The war in and around the Persian Gulf has often been described in military terms, through missile exchanges, drone swarms, air-defence failures and the vulnerability of forward bases. Yet the deeper logic of the confrontation was not only military. It was also economic. More precisely, it was about energy, cost imposition and the politics of oil.

In the early phase of the conflict, Iran’s attacks on targets across the Gulf appeared confused to outside observers. Some were initially read as signs of disruption in the chain of command or as attempts to inflict casualties on U.S. personnel and partner states. Over time, however, a clearer pattern emerged. Tehran appeared to be doing more than firing at military targets. It was also trying to shape the economic environment of the war by raising the costs of air defence, threatening energy flows and increasing the perceived risk around the Strait of Hormuz.

That logic matters. Gulf states with some of the world’s largest defence budgets were forced into an expensive defensive campaign against relatively cheap Iranian drones and missiles. Even where interceptions succeeded, the cost exchange ratio was stark. The burden was not only operational. It was financial, logistical and psychological. The more drones and missiles entered the airspace, the more defensive systems were pushed into a war of expenditure.

Iran also sought to degrade the region’s defensive awareness. By targeting radar and early-warning architecture, it aimed not simply to destroy hardware but to disrupt the wider detection and response chain on which Gulf security depends. In that sense, the attacks were designed to produce blindness as much as damage.

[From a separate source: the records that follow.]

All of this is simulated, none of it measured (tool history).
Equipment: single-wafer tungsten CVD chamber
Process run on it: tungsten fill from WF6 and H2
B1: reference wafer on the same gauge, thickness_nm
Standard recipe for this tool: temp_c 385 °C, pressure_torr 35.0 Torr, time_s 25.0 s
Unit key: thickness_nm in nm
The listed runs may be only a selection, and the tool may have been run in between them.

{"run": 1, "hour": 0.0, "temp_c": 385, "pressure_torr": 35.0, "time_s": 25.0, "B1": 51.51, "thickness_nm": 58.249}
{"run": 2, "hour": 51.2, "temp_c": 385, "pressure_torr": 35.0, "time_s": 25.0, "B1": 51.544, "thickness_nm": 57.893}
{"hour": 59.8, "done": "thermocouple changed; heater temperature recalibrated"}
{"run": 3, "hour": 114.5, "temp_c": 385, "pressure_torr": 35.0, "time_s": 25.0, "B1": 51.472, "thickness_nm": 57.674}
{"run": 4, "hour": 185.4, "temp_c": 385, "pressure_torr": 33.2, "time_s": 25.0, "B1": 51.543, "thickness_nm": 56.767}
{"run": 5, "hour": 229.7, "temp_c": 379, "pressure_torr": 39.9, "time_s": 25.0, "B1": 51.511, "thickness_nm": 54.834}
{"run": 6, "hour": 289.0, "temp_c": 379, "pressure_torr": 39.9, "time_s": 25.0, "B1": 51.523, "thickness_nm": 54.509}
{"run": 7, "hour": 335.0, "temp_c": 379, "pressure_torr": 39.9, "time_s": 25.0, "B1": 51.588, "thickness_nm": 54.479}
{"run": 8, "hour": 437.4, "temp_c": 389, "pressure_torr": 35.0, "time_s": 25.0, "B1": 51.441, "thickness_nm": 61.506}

At the same time, the energy dimension of the war grew harder to ignore. Even without a formally declared closure of the Strait of Hormuz, disruption to shipping, insurance costs, oil exports and refinery operations deepened the sense of systemic risk. Flight cancellations, pressure on maritime trade and fears of wider regional escalation all reinforced the same message: energy insecurity was becoming a strategic weapon in its own right.

Washington and its partners tried to contain that pressure. Military operations targeted Iranian launchers, while broader efforts sought to stabilise shipping and reassure energy markets. Strategic reserves helped limit some of the immediate price shock. But these were mitigating steps, not a solution to the underlying problem. The crisis exposed how quickly military confrontation in the Gulf can spill into global energy and trade systems.

The conflict also highlighted the fragility of regional balance. Iraq remained under pressure but stopped short of becoming a full secondary front. That restraint mattered. A deeper Iraqi entry into the war could have widened the confrontation through militia networks and opened a more dangerous phase of escalation. The same logic applied elsewhere. Risks extended beyond the Gulf to surrounding theatres, including the Caucasus, where any targeting of energy infrastructure would have had consequences well beyond the immediate military arena.

This is why overly cinematic readings of the war miss the point. The confrontation was not only a story of retaliation, regime survival or military spectacle. It was a contest over leverage. Iran used drones, missiles and the threat to energy routes to raise costs and complicate the strategic calculations of its adversaries. The United States and its partners, in turn, sought to limit escalation while protecting the energy order on which both regional stability and global markets depend.

In that sense, oil was not a background variable. It sat near the center of the war’s strategic logic. It shaped escalation, external responses and the limits of military action. It also exposed a familiar truth about the modern Middle East: energy is never just an economic asset. It is a source of power, vulnerability, coercion and survival at the same time.

The deeper lesson is not that oil explains everything. It is that no serious reading of this war can afford to treat oil as secondary. In moments of regional breakdown, energy does not simply reflect the crisis. It becomes one of the main ways the crisis is fought.